In an article centered on a so-called balancing act by Big Oil in an environment in which the Trump Administration is rolling back a broad swath of climate regulations, the news writers had this:
The industry’s biggest trade groups have said they support effective and reasonable regulations. Nixing the programs, the lobbyists said, would create an impossible choice for the industry—ask the administration to reinstate some rules, or walk back its previous support for some regulations.
This is timidity writ large. If the trade groups and the managers of the groups’ constituent companies really think this, that, or those rules are good ideas, then they should self-regulate along those lines. There’s nothing to stop them; there’s nothing forcing them to render themselves dependent on government diktats.
Lobbyists have signaled to the EPA that creating a regulatory vacuum could invite new lawsuits.
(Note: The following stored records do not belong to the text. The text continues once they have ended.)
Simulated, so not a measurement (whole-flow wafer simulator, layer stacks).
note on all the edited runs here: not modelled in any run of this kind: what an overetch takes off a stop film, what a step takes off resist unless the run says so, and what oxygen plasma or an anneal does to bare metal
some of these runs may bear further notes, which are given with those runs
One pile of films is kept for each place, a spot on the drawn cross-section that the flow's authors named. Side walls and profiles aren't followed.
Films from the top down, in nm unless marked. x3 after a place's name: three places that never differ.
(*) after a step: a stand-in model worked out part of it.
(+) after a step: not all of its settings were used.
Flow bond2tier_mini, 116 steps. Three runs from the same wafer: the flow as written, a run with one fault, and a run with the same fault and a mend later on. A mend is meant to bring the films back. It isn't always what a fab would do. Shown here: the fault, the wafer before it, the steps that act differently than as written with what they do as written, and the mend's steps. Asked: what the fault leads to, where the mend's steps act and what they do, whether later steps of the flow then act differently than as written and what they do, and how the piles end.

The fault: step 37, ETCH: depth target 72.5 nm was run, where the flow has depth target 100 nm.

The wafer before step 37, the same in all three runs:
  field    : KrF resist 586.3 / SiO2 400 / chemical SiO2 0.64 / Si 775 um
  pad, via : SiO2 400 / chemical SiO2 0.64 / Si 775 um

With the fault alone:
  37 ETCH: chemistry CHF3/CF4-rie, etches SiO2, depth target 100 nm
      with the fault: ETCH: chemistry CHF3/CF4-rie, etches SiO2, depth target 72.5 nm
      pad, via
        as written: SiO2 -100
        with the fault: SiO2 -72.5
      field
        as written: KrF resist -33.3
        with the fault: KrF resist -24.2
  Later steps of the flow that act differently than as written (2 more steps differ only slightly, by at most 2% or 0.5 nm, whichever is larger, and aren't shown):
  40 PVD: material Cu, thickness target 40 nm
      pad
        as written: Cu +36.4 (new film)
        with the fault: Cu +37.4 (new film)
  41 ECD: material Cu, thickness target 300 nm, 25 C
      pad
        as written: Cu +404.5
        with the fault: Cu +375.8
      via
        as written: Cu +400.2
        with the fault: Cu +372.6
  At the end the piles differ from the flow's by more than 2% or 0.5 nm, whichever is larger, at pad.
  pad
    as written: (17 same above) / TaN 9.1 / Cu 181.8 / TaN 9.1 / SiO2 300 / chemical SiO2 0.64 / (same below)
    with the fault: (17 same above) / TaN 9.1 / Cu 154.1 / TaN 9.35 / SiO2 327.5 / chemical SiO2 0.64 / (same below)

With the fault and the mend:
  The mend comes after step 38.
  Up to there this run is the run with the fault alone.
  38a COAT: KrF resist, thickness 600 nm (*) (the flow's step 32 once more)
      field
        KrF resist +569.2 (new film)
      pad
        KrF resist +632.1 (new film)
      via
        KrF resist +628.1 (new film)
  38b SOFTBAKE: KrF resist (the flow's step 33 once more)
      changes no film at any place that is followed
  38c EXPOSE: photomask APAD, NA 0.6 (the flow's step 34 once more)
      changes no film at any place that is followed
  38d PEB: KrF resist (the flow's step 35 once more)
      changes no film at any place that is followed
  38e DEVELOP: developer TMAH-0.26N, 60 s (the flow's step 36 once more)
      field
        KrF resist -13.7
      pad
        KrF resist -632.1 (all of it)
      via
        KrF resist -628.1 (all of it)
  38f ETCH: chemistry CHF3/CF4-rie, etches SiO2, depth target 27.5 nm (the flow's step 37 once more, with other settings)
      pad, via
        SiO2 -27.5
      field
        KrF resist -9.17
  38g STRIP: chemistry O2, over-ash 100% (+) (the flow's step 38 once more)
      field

The proper response to those lawsuits is to stop being so desperate to settle and to stop hiding behind Government apron strings. With the climate regulation roll back, there are fewer grounds on which to base a lawsuit, and the proper response to those remaining that are brought is to refuse to settle, push the pace on the trials, and burn the suers to the ground in open court. That’ll be expensive in the early stages, especially as they’re forced by activist district judges to go through the appeals process, but it will reduce long-term legal costs far more by obviating a large number of lawsuits in the aftermath of those early ones.
It’s past time for business managers, especially including those running energy producing businesses, to recall the nature of their management roles.
The central imperative of a management position in the United States is to manage a company in a way that satisfies the company’s owners. There is nothing in that imperative that requires a manager to manage his company in a way that satisfies the demands of Government beyond simply following law. Those managers who are that timid that they need to be told what to do by Government need to be replaced; they’re unfit for their management positions.
This is America. Business managers are free to act on their own initiative; they are not required to wait on Government.